CogAT, or the Cognitive Abilities Test, measures how students think and solve problems. It focuses on reasoning skills rather than what they’ve learned in school.
Research from the National Home Education Research Institute (NHERI) shows that homeschooled students typically score 15 to 25 percentile points higher than public school students on standardized academic achievement tests. A peer-reviewed study published in Peabody Journal of Education found that homeschooled children are typically well-adjusted socially and score above average on measures of social skills, emotional development, and daily living skills (Richard Medlin, 2013).
What is cogat?
The Cognitive Abilities Test (CogAT) is a group test that checks how students reason and solve problems. Unlike achievement tests that look at what students have learned, CogAT focuses on cognitive skills—how students think and tackle new challenges. It covers three main areas: verbal reasoning, quantitative reasoning, and nonverbal reasoning. Schools often use CogAT to find students who might thrive in gifted programs. For homeschoolers, it offers outside proof of cognitive skills, which can help when applying to selective schools.
What cogat actually measures
CogAT assesses cognitive abilities in three areas:
- Verbal Battery: Tests reasoning with language by looking at word relationships and completing sentences.
- Quantitative Battery: Measures numerical reasoning, including patterns and mathematical relationships.
- Nonverbal Battery: Evaluates spatial reasoning through visual puzzles and pattern recognition. This setup provides a clear view of a student’s thinking style. It’s normal to excel in one area and struggle in another, and this profile can highlight learning strengths.
How homeschoolers can take cogat
Homeschoolers usually find CogAT testing through specific services since a bachelor’s degree is needed to administer it. Here are some options:
- BJU Press Homeschool: Offers online CogAT with Iowa Assessments.
- Triangle Education Assessments: Provides online tests for homeschoolers and small private schools.
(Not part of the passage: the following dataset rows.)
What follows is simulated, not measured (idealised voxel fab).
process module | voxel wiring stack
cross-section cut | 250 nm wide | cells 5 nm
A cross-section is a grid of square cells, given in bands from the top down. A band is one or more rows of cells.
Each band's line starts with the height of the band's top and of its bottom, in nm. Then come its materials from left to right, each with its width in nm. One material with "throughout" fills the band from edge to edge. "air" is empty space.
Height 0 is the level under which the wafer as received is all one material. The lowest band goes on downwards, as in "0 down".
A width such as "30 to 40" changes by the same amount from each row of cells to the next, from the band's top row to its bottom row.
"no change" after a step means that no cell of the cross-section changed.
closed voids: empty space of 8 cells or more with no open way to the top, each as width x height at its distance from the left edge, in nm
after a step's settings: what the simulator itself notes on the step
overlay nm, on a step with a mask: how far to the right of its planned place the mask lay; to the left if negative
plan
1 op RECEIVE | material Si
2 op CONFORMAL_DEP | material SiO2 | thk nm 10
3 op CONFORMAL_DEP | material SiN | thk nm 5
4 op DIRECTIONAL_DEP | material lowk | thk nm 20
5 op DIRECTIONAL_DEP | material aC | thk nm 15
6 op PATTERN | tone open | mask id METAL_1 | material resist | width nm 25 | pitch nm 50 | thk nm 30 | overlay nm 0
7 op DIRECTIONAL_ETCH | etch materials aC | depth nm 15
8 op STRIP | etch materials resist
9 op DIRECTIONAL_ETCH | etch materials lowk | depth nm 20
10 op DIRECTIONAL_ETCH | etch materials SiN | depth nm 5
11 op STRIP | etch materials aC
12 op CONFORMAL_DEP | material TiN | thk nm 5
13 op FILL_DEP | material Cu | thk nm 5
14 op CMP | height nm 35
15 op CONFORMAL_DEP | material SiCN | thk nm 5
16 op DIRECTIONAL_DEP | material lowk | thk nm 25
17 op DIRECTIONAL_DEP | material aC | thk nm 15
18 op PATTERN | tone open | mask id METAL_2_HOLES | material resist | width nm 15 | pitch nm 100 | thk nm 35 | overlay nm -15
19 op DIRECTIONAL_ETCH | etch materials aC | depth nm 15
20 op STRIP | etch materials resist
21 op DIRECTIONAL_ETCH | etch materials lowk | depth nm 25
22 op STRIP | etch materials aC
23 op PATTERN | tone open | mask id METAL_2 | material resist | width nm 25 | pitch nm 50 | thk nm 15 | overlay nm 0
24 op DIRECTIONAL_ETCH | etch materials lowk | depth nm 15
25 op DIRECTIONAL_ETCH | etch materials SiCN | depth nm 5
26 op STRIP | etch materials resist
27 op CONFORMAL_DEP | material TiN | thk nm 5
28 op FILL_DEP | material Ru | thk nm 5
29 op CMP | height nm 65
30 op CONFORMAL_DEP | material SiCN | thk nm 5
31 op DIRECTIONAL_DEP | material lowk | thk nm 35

- University of Minnesota Homeschool Testing: Administers CogAT online with Zoom proctoring.
- SMART Testing Services and Seton Testing also offer choices. Most services bundle CogAT with Iowa Assessments, so expect to pay about $120 when combined with achievement testing, though prices can vary.
Understanding scores
CogAT scores come in percentile ranks and stanines. These scores use both age norms (comparing to same-age peers) and grade norms (comparing to same-grade peers). For example, a score in the 85th percentile means your student did better than 85% of others in the comparison group. Most gifted programs look for scores between the 92nd and 97th percentiles, while highly selective programs may want scores in the 98th to 99th percentiles. Scores also show ability profiles, which can reveal strengths in specific areas. Riverside Insights offers online tools to help interpret these scores.
The bottom line
CogAT has a clear purpose: it measures reasoning skills without relying on what’s been taught. For homeschoolers, this is valuable because it provides proof of abilities that isn’t tied to a specific curriculum. If you're looking into gifted programs or want to understand your child's learning profile better, CogAT can give insights that achievement tests can’t. Just remember, high scores show potential, but nurturing those abilities is still important. Use the test as one part of understanding your child's learning journey.